By developing a systems-level investing approach, firms and individuals reduce the penalties of inaction, reap the benefits of huge opportunities, and most importantly reduce the compounding, otherwise inescapable risk of systems-level issues.
Selecting Impactful Benchmarks
While appreciating the risks and opportunities generated at the systems-level is the first and essential step in a shift to systems-level investing, portfolios and strategies are doomed to fall short of expectations if suitable, prudent, and forward-looking benchmarks are not employed to measure success and support decision making. As investors make transitions, TIPP outlines attributes of systems-level investing measurement that become increasingly apparent:
“A holistic approach is needed;
Difficult-to-value factors and qualitative judgments play an important role; and
Application of normative considerations becomes part of the assessment process.”

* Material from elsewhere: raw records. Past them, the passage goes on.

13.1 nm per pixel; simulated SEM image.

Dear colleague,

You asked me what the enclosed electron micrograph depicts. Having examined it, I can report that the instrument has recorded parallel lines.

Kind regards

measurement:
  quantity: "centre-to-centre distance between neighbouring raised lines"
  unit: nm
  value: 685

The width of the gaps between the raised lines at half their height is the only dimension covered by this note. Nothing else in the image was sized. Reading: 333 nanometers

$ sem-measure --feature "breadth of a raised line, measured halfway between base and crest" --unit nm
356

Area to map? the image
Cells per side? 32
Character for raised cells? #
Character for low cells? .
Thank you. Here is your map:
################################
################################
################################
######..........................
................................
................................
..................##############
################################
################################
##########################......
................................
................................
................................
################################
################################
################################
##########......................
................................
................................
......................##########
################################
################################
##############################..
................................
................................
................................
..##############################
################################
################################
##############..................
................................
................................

While more narrow, verifiable accounting exercises are still prudent in maintaining firm sustainability and assessing long-term growth potential, simultaneous principles-based assessment allows investors to adapt more effectively to increasingly complex social and environmental challenges. As managers progress, they must ask themselves: are our principles sufficiently clear, actionable, inspirational, and adaptable to be effective? Can we justify the systemic challenges on which we have chosen to focus? Have we chosen tools designed to create positive outcomes at the system level, and do these outcomes align with the needs of stakeholders? Finally, have we applied these tools at key leverage points so as to exercise positive influence? (TIPP). For a more concrete framework of assessment, see TIPP’s Assessing System-Level Investments Guide for Asset Owners.
Action Items
(Re)Define Purpose: Identifying opportunities in systems-level investing scarcely happens by accident. Organizations and individuals must clearly articulate a purpose that connects investment strategy to systemic impact. Moreover, this requires reimagining fiduciary duty, shifting from a restricted focus on short-term financial return to an expanded understanding that considers long-term systemic resilience, intergenerational equity, and the well-being of all stakeholders—recognizing that sustainable financial performance depends on healthy environmental and social systems.
Utilize Data and Tools: Effective systems-level investing requires leveraging a wide range of data, including both quantitative and qualitative sources. This means moving beyond traditional financial metrics to include ESG indicators, stakeholder feedback, systems mapping, scenario analysis, and climate transition tools such as those provided by NGFS, TCFD, and Responsible Alpha.
Engage Key Stakeholders: Systems-level challenges demand inclusive governance and engagement. Investors must foster relationships with affected communities, regulators, supply chain actors, and civil society organizations to identify blind spots, mitigate unintended consequences, and co-create scalable solutions.